Inference

Create chat completions by sending messages to a model. The platform routes your request to the best available provider based on your routing strategy. Authenticate with an API key or MPP payment credential.

Streaming

Streaming is enabled by default ("stream": true). Tokens are delivered as Server-Sent Events.
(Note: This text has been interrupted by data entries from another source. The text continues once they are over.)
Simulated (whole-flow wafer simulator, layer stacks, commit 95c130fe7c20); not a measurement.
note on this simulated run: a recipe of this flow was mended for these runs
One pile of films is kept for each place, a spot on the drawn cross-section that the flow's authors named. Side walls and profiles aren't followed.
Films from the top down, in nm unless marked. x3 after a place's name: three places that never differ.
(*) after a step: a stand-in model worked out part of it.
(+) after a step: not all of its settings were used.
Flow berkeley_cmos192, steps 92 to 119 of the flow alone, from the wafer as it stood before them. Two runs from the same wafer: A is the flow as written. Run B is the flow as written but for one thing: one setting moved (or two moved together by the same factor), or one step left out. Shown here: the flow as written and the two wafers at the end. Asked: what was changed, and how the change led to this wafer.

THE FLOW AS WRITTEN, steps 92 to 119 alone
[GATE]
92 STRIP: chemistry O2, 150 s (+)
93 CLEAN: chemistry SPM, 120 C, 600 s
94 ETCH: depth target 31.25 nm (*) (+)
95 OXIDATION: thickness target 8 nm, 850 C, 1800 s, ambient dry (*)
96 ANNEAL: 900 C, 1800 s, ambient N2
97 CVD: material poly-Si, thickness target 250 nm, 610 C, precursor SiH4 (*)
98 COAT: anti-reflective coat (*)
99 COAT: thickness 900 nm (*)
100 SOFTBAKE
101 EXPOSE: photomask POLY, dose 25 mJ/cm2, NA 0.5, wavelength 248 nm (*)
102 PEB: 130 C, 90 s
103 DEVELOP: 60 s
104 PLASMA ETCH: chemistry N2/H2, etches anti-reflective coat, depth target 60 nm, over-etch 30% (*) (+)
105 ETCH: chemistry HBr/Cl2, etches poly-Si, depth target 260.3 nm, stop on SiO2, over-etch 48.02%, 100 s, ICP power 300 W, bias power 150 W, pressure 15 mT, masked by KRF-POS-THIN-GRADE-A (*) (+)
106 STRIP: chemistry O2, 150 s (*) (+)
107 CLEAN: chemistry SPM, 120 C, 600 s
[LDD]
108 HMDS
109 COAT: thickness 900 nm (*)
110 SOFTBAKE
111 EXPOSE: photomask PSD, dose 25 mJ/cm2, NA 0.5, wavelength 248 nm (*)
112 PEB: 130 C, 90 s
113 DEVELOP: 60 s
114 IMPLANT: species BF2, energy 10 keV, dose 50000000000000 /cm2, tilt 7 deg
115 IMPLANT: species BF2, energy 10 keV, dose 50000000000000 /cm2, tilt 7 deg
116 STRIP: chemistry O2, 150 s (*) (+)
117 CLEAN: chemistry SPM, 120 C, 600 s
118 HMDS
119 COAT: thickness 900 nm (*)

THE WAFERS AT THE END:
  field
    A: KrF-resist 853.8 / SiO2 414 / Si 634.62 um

data: {"id":"chatcmpl-abc123","choices":[{"delta":{"content":"Hello"},"index":0,"finish_reason":null}]}

data: {"id":"chatcmpl-abc123","choices":[{"delta":{},"index":0,"finish_reason":"stop"}],"usage":{"prompt_tokens":10,"completion_tokens":2,"total_tokens":12}}

data: [DONE]

Usage statistics are included in the final chunk. The platform sets stream_options.include_usage automatically.

MPP Streaming Events

When paying via Tempo session, the stream may include additional payment events:

Balance exhausted — server requests a new voucher:

event: payment-need-voucher
data: {"channelId":"0x6d0f...","requiredCumulative":"250025","acceptedCumulative":"250000"}

Sign a new voucher with a higher cumulative amount to resume delivery. Stream closes after 60s if no voucher is received.

Completion — server confirms payment:

event: payment-receipt
data: {"challengeId":"...","method":"tempo","reference":"0x...","status":"success"}

For non-streaming requests, the receipt is in the Payment-Receipt HTTP response header instead.

Non-Streaming

Set "stream": false to receive the complete response as a single JSON object with a usage field.

Routing

Control provider selection with routing_strategy and price ceilings. See the Routing Guide. Routing works identically for both payment rails.

Endpoint Reference

POST/v1/chat/completionsapi-key | payment

Create a chat completion. Accepts Bearer (API key) or Payment (MPP credential) auth.

Parameters

Name	Type	Req	Description
model	string	Yes	Model identifier.
messages	array	Yes	Message objects with role and content.
stream	boolean	No	Enable SSE streaming. Default: `true`
max_tokens	integer	No	Max tokens to generate. Default: `4096`
temperature	number	No	Sampling temperature (0-2). Default: `1`
top_p	number	No	Nucleus sampling.
stop	string\|array	No	Stop sequences.
frequency_penalty	number	No	Penalize repeated tokens.
presence_penalty	number	No	Penalize present tokens.
timeout_ms	integer	No	Timeout in ms (max 30000). Default: `30000`
routing_strategy	string	No	'cheapest', 'fastest', or 'balanced' (default). Default: `balanced`
allow_external	boolean	No	Include OpenRouter. Default: true for balanced/fastest, false for cheapest.
max_input_price_per_million	integer	No	Max input price (cents/M tokens). Both must be set.
max_output_price_per_million	integer	No	Max output price (cents/M tokens). Both must be set.

Request

{
  "model": "qwen/qwen3.5-9b",
  "messages": [
    {
      "role": "user",
      "content": "Hello"
    }
  ],
  "stream": false
}

Response

{
  "id": "chatcmpl-abc",
  "object": "chat.completion",
  "created": 1700000000,
  "model": "qwen/qwen3.5-9b",
  "choices": [
    {
      "index": 0,
      "message": {
        "role": "assistant",
        "content": "Hello!"
      },
      "finish_reason": "stop"
    }
  ],
  "usage": {
    "prompt_tokens": 10,
    "completion_tokens": 5,
    "total_tokens": 15
  }
}

Errors

400	Bad request
401	Invalid API key
402	Stripe: billing issue / MPP: payment challenge (WWW-Authenticate: Payment)
502	All providers failed
503	No providers available